# Disadvantages to a small frame?



## Wisbiker (Aug 5, 2004)

If a rider should be on a 56 cm frame, but instead is riding about a 53, are there any down sides provided the seat height is set properly and the handlebar stem is the correct length for an adequate reach?
Are there any advantages, or disadvantages to compact frames?
Thanks for your thoughts on this!


----------



## capt_phun (Jun 14, 2004)

You'll get so many varied responses to this, so here's mine. I am 5'9" and I ride a compact frame with a 53cm top tube, since standover is not an issue with the sloping top tube. It comes down to this simply: what is comfortable for you and your riding style? I prefer a small bike cause of having a shorter torso and arms with the added negative of a slighty bad right shoulder. I can change the stem out if need be to go longer, but I can not change a toptube length if my bike was too long in the TT. Also for climbing a smaller bike is easier to throw around (and it weighs just a little less if you are a weight weenie). For me a smaller bike is just more comfortable. At 5'9" I should more than likely be on a standard 54 c-c frame, but I always go by top tube of 53.


----------



## bikeboy389 (May 4, 2004)

I have found I like a small (short top tube) bike myself--my current bike is probably 2-3 cm smaller than one might think I'd ride.

It's a fit thing, though--nothing to do with some perceived advantage of stiffness or weight.

The problem I have with using a small bike is that there's a hellacious drop to the bars. I can correct somewhat with stems and spacers, but it effects handling--road feel has completely gone away, and the front is a bit vague in general. It also limits the length of rides I can take comfortably, since there's a lot of weight on my hands and my lower back also gets tired.

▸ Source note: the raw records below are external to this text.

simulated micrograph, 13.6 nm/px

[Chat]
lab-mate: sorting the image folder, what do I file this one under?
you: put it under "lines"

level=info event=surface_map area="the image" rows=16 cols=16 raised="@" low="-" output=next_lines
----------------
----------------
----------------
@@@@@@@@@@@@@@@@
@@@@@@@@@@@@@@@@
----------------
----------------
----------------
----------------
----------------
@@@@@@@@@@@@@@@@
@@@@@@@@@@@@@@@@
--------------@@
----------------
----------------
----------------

So I think the biggest disadvantage is the proportionally larger drop to the bars.

Needless to say, I'm taking steps to remedy the situation.


----------



## Cory (Jan 29, 2004)

*Never been sorry I went a size bigger than "normal"*

Assuming the fit's right, it should work. FWIW, though, I rode 62cm frames for years because that's what local bike shops and the conventional wisdom said I needed. When I bought my Atlantis, Rivendell's size guide put me on a 65cm (I'm 6'4"). They didn't make that size then (they do now), so I ordered a 64, and I was instantly more comfortable than I've ever been on a bike. Since then I've built a singlespeed out of a 25-inch (63.5cm) thrift-shop Trek frame, and even that fits me better than any of my semi-expensive 62s.


----------



## C-40 (Feb 4, 2004)

*handle bar height...*

There biggest difference is in the head tube length. If you're a beginner and/or lacking fitness, you may not be able to tolerate a typical 6-10cm drop from the saddle to the handle bars. If the head tube is too short, you mayl need too manyy spacers and/or a high rise stem to get the bars up to the height you need.

Another difference will be the need for a 10-20cm longer sterm. Nothing wrong with that, unless a 130mm is still too short. You can get a 140mm, but not in all brands and models.

The smaller frame will have more weight on the front, but that's generaly a good thing.

You don't see pros riders on a frame that's too big. 

The typical LBS pushes new riders toward large frames with short stems, mainly due to the taller head tube.


----------



## santosjep (Jul 15, 2004)

*I ride a 56(tt) but also own a 54(tt)*

Hi There!

I also ride a bike that's 2cm (tt) shorter than what I should be riding. However, my54 has 110mm stem length just like my other 56cm bikes. This 54 is my city bike. I hop on it when I mangle with city traffic or do short rides to the bike path. Due to the smaller frame, I find it to be more responsive and maneuverable in urban terrains.


Ride Safely,

Joe


----------



## 0119 (Aug 9, 2003)

*Smaller frames*

You don't see pros riders on a frame that's too big. 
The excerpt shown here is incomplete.